Document Splitting

Affinda's AI models are trained to assume a document only has a single instance of an invoice or other document type. However, a file often contains multiple different documents that need to be separated for the model to be effective in picking up all the relevant fields. This is particularly common in the Accounts Payable use case for paper invoices that have been scanned together into a single file.  

Automatic Document Splitting

Customers have the option to turn on 'Automated Document Splitting'. This functionality means that when a file is uploaded, Affinda will check to determine if there are multiple different documents (e.g. multiple invoices) within the original file and apply splits automatically where identified. This saves time and ensures that no documents are missed.

Enabling automatic document splitting

Activating the Automatic Document Splitting feature is easy. Navigate to the Workspace settings within the app and select the appropriate document splitting model for your use case and the documents in you Workspace.

By default, we offer a document splitting model for the Accounts Payable use case. This splitting model has been pre-configured to split when a new invoice or other AP document has been identified.

Additional custom splitting models can be applied to a customer's Organization that understands the specific use case, documents processed and requirements. To learn more about creating a custom splitting model, get in touch with Affinda to find out more.

Editing the split

While the document splitter automatically splits a document, users will still have the option to manually split or combine documents again through the 'Edit' pages functionality. This gives you full control over your documents, even after the initial split (see below for more information).

Manual Splitting (or Editing the Automated Split)

Within the validation interface, we provide the option for users to 'Edit Pages'. This will bring up a new interface that will allow users to split the document into multiple parts, as well as delete irrelevant pages and rotate pages to be the right way up. 

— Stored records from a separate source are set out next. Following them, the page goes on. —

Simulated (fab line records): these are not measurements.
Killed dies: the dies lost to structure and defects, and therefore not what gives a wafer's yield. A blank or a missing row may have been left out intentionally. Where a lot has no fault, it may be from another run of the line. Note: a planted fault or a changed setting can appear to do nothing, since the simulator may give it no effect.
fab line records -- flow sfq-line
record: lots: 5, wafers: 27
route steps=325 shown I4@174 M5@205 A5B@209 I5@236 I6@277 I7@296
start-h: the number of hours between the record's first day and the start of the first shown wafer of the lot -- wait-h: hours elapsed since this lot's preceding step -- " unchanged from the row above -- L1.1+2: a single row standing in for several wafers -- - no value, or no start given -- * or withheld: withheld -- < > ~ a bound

What happens when a document is split?

If there are any edits made to the file, the AI model will re-parse the data to give the most accurate predictions. Any field validations made will be lost.

When a document is split into multiple components, new files are created in your account. These new files are created with a suffix added to the file name (e.g. [filename]_1, [filename]_2, etc..).

Within the API response of the original file, users will also be able to find the identifier of the new files created, so that they can then get the data from these newly created files. The PDF file of the documents is also included in the response so that new documents created can be added to your platform.